The deeper problem is what the three-point revolution has done to the texture of the game itself. Shaquille O’Neal has put the problem with the modern NBA plainly many times (here’s a good example) - stars driving towards helpless defenders who are afraid to play real D for fear of getting a foul, then kickouts to role players who jack a ton of long shots even with 30% career three-point FG%. There are no bad boy Detroit Pistons, whether of the 1989 or 2004 variety, because physical defense has been outlawed. There are no Grit & Grind Memphis Grizzlies because their slow pace and reliance on inefficient two-point shots have been steadily eliminated from modern basketball. The diversity of offensive action that made the sport compelling (post play, midrange craftsmanship, isolation creativity) has been replaced by a monoculture of corner threes, pull-up threes, and off-screen threes. Yes, the pick and roll is an essential part of basketball, but watching every team run the same sets over… and over… and over again became maddening. The league has trended away from the pick and roll recently, but only to an extent, and the fact remains that every team plays the same exact way, as emblemized by Kirk Goldsberry’s famous shot chart.
For the record: we all owe Wilt Chamberlain and Oscar Robertson an apology. For decades, their statistical achievements were met with a dismissive wave of the hand; those numbers don’t count the same way!, the argument went, because the pace of play was so fast in the early 1960s. Chamberlain’s 50.4 points and 25.7 rebounds per game in 1961-62, Robertson’s triple-double average across an entire season, all of it came with an asterisk (or so critics said) because teams were running up and down the floor at a frantic clip, generating more possessions and thus inflating individual counting stats beyond what later, slower eras would produce. That is a fair and analytically defensible point. What is not defensible is the near total silence from those same corners of basketball discourse when it comes to the modern game. Today’s NBA is played at the fastest pace in roughly thirty years. Teams generate more possessions per game than at any point in the modern era, and players launch three point attempts at a volume that would have been considered science fiction fifteen years ago. By every metric those critics applied to Wilt and Oscar, today’s 40-point games and triple-doubles should be drowning in caveats and asterisks. All of those 50+ point games, the half-dozen weekly triple doubles… if we applied the exact same reasoning that was applied to the stars of yesteryear, those accomplishments would be similarly devalued. Surprise surprise, they’re not! The same analysts who spent years “well, actually”-ing away the accomplishments of some of the greatest players in the sport’s history have largely greeted the statistical explosion of the 2020s with silence or celebration. If pace of play was enough to discount a 50-point average in 1962, it’s enough to discount 203 forty-point games in 2023. You can’t have it both ways.
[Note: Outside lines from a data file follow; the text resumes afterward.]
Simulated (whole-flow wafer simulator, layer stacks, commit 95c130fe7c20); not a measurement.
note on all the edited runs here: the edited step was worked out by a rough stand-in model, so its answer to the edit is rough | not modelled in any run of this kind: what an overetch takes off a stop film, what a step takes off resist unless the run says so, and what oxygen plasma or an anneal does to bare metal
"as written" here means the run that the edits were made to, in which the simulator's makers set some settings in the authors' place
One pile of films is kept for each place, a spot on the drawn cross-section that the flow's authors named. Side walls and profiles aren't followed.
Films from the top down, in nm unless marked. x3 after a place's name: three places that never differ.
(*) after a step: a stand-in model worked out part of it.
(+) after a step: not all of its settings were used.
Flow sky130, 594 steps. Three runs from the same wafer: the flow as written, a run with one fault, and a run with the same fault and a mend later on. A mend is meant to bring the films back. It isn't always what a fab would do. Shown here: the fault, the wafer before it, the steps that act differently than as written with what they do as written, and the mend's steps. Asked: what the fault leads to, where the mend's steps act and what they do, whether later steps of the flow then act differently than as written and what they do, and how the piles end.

The NBA’s response to angst about the quality of play has been to look everywhere except in the mirror. When ratings have trended down, commissioner Adam Silver has cited cord cutting, election cycles, and streaming fragmentation. These are real forces, and they affecting all sports. But the NFL, with comparable structural challenges, is setting viewership records; major league baseball, meanwhile, has seen a renaissance of interest thanks to the introduction of the World Baseball Classic and a variety of rules changes that (prepare to be shocked) addressed the ways that analytics had made the game less entertaining. Silver seems utterly averse to ever really getting his hands dirty in that way. A core issue, as analysts have noted, is that the league and its players don’t value the regular season; there’s too many games, and the draft incentives firmly push middling teams to playing like genuinely bad ones, resulting in so many unwatchable contests. But even if you addressed that problem by lopping 10-16 regular season games from the schedule and perhaps through serious draft reform, both of which Bill Simmons has consistently fought for, without in-game rule changes you’re not addressing the core issue. You’re still facing the problem of a set of basketball best practices, developed through a hyper-optimization mindset, that produce the same rhythm of three-point heaves, weakly-contested drives, and foul-hunting star players in every game, giving casual fans no compelling reason to tune in.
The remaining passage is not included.